In our last article, we explained why it’s important to make sure that your purpose is thoroughly grounded in the political, economic, social and technological context in which you operate. We call this the “dig” phase: intensively researching and analysing your external environment. The “dig” phase doesn’t stop with the outside world, however. It’s just as important to look inwards. For your purpose to have any hope of gaining real purchase on the day-to-day operations of your business – to have any hope of being authentic - it must be fully aligned to the truth of your business.

In our last article, we explained why it’s important to make sure that your purpose is thoroughly grounded in the political, economic, social and technological context in which you operate. We call this the “dig” phase: intensively researching and analysing your external environment.
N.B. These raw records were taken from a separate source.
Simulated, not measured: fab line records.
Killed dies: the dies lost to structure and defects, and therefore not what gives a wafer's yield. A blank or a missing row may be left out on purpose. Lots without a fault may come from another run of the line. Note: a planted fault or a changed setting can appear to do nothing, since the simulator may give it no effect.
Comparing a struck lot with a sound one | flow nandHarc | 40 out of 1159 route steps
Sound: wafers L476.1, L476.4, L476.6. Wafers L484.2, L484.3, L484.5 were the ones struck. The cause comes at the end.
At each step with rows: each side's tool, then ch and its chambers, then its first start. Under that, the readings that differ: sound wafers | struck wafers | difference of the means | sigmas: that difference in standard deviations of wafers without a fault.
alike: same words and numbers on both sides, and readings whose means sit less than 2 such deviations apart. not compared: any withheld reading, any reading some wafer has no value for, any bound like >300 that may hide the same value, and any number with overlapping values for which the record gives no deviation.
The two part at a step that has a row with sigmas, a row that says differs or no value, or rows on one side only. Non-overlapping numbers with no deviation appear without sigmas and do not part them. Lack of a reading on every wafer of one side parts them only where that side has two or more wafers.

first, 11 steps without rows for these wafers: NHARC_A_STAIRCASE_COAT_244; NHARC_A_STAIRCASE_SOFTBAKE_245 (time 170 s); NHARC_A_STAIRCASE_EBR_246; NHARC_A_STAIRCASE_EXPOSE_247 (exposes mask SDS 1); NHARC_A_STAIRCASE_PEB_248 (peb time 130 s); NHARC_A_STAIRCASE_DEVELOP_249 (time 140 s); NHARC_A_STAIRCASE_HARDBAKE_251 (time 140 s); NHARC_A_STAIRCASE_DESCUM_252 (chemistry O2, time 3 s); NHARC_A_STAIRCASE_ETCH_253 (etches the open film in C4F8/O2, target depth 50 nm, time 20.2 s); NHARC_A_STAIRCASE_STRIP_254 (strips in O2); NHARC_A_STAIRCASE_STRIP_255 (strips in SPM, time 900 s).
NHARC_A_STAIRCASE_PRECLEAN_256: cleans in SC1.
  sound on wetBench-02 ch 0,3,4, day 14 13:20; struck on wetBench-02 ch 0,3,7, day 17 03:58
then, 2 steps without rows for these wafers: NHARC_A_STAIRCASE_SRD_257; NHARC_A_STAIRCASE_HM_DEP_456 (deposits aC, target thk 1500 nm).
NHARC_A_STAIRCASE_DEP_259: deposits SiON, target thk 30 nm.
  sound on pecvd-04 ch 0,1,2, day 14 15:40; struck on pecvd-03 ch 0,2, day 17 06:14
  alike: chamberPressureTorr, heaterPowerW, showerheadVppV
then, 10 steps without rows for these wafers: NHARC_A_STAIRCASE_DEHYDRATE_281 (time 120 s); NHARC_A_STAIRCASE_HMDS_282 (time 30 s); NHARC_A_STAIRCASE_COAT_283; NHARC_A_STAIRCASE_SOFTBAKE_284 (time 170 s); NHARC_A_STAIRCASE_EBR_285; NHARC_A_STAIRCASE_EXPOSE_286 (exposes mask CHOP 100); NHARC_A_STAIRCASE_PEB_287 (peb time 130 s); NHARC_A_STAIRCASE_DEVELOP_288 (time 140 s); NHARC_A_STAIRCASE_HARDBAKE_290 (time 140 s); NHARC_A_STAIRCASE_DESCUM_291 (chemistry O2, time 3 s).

The “dig” phase doesn’t stop with the outside world, however. It’s just as important to look inwards. For your purpose to have any hope of gaining real purchase on the day-to-day operations of your business – to have any hope of being authentic - it must be fully aligned to the truth of your business.

How do you get to the truth? It’s helpful to look at this in terms of your past, present and future. Tap into your past for inspiration. Ensure that you have a crystal-clear picture of the present. Finally, align your purpose with your future business growth strategy.

Inspiration from the past

Start by looking into the history and heritage of your company. Why was it set up in the first place?

Paul Polman is rightly heralded as a hero of purposeful business for his work as CEO of Unilever. But Polman did not conjure Unilever’s purpose (“to make sustainable living commonplace”) out of thin air. The consumer giant’s social mission harks back to the ideals of its founder, William Hesketh Lever.

In the 1880s, Lever created Sunlight Soap to “make cleanliness commonplace; to lessen work for women; to foster health and contribute to personal attractiveness” – all in a Victorian England where hygiene was a major public health issue. Fast-forward to the 21st century and Unilever’s Lifebuoy soap is partnering with NGOs to reduce child mortality in rural India, simply by making soap more widely available.

This shows how digging into the past can reawaken a sense of purpose and mission for the present.

As a company grows, it can lose sight of its original reason to exist. It can get bent out of shape by opportunistic expansion or simply overwhelmed by the pressures of day-to-day survival. Pausing and reflecting on the original “why” can be a powerful catalyst for change.

A crystal-clear picture of the present

An animal born and raised in captivity struggles to survive when released into the wild; its life in captivity has not given it enough information about how to cope in the “real world.”

Will your purpose survive being released into the wild? Do you have enough information about the strengths, weaknesses, opportunities and threats you face?

There’s only one way to find out: Ask.

To make your purpose credible and robust, you will need to bring a broad range of stakeholders into the conversation. Input from different perspectives will give you a crystal-clear picture of how your business is understood, felt and experienced out there in the “real world.”

How do people experience you when you are at your best, and how do they experience you when you are at your worst?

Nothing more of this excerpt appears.